A visit to the cemetery on a hot June afternoon. My brother suggested that it was time for us to drive the 2 1/2 hour distance to visit our parents’ graves way out in Long Island, New York.
The experience of seeing the “cemetery world” of Long Island is quite remarkable. Acres and acres, miles and miles of tombstones, headstones and monuments are all you can see from the highway in both directions. One cemetery at a time gives up its land to the dearly departed.
“The owners must have bought this land when it was worth nothing,” said Jerry. “They had no idea how built up Long Island would become some day. That land must be worth a fortune now.”
We literally needed a map to find our way to the graves we were searching for.
Most of the tombstones had typical words on them like, “Beloved mother, wife and sister.” Or “Beloved father, husband and brother.” We thought it was interesting that the wording said nothing about the person, or what they ascribed to in life or what became of them throughout their journeys on top of the earth. It said only what role they played in their relatives’ lives. But what they thought, believed or accomplished went unnoticed by those in charge of wording the tombstone.
One of the strangest one we saw said, “He did his best.” What did that mean? He tried but failed? He wasn’t up to the task? He was a loser? I wouldn’t want to go through eternity with that epitaph, making anyone who reads it think any of those thoughts.
A comic once wrote that he had a friend who was a terrible hypochondriac. His tombstone said: “I TOLD you I was sick!” But that’s a joke, not a real situation.
I couldn’t believe the corniness of one plagiarized tombstone I saw today, “Love is never having to say you’re sorry.” That’s a line from Eric Siegel’s best selling book and popular movie starring Ryan O’Neal and Ali McGraw.
What was it doing on a tombstone? And what’s its significance?
It was a good idea to pay respects to our parents’ grave sites, but as for me, I would prefer to stay away from cemeteries for as long into the future as I possibly can.
Comments on: "CEMETERY VISIT" (22)
Families are spread so far apart, and are unable to maintain a gravesite. You also raised a valid question about the amount of land used for the dead, Ronnie: “Is that custom sustainable for the future?”
Interesting…. very interesting. I don’t mind cemeteries because they are usually so quiet and peaceful and beautiful. Our first efficiency apartment was across the street from a cemetery. 🙂
You must have seen some sad scenes there: people arriving for funerals.
They’re not for me either…dead or alive!
But there is a feeling that paying respects to the dead is expected…
Burial? Cremation? I want more options!!
Would you prefer to be blasted out to space and spend eternity with the planets and stars?
Yes, stay far away! My mother’s parents are in Paramus– huge Jewish cemetery now behind a shopping strip. We used to go once a year but now she can’t make the trip. My father’s parents are in New Haven, not far for him, but no one goes. Odd custom, I think. We haven’t bought plots– and need to at least plan as our kids disagree about what we should do. (burial vs cremation). When I did visit with my mother, I liked reading the names– so many have returned in new babies.

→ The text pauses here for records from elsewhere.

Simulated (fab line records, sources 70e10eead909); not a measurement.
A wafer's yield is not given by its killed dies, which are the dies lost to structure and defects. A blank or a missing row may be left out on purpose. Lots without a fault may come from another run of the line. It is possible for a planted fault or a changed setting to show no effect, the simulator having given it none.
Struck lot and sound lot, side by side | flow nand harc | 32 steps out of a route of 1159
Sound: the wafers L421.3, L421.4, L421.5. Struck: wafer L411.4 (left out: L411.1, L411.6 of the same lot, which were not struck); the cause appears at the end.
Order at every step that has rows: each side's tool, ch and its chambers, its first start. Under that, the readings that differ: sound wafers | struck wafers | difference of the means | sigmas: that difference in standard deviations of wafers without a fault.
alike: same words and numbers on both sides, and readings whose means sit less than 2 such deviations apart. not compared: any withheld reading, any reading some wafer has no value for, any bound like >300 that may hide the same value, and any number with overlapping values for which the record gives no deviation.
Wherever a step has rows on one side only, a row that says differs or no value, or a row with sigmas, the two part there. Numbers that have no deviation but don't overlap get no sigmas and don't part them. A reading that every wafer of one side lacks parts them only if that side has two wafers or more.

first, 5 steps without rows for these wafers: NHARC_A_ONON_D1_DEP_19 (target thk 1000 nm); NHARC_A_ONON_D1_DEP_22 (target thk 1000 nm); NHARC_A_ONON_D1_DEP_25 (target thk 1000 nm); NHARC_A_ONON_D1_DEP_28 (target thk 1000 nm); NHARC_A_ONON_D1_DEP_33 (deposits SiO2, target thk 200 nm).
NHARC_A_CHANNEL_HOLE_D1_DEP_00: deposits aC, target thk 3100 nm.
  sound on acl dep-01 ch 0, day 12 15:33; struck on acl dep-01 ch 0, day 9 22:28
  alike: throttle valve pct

In smaller cemeteries, like the one in Passaic where my in-laws are it’s like a trip down memory lane to walk through and read the names.
Here, it’s common nowadays to bury the deceased in his or her land than to do so in the cemetery. My late grandparents where buried in their compound.
That’s a lovely custom, but here people move around a lot more and have no compound or old family home. That life-style of moving so much may have started with large corporations moving families around the country for the good of the company.
I’m with you on this. There’s a weird Necropolis, called Brookwood, outside London that has its own railway station as it is so vast. I don’t find cemeteries peaceful; I find them depressing. We, in the West, seem to have a great difficulty in coming to terms with one of the only certainties in our lives.
I was so taken with the amount of land used for the dead. Is that custom sustainable for the future?
This is a place I want to avoid for the rest of my life… but I do love the old grave yards that pop up where you least expect them… here we find them all over from the Boer Wars.. most interesting some of them.. so well looked after in the bush, you wonder who does that…
How interesting to find old graves from the Boer War. What an interesting question about who cares for them; first I thought “the families,” but generations of families caring for those gravesides? I don’t think so.
There must be some attraction to cemeteries…, people are just dying to get in them !
In a more serious grain, I have to agree with you. They are not places you would want to go to visit. I’ll get there soon enough !
Whenever someone suggested to my father that he take a nap he used to say, “I’ll be dead a long time and will sleep plenty then.”
Smart man…, and he was totally correct, Ronnie.
Sounds awful… on the other hand I love little country churchyards in England, with tombstones and epitaphs going back for hundreds of years… full of history…
There is a historic cemetery in Boston that is so beautifully landscaped and so scenic that it is a tourist attraction. Famous literary figures are buried there, and it a strangely appealing place to walk through.
Amen and Amen!
Agreed; and I advise you from getting too close to them either.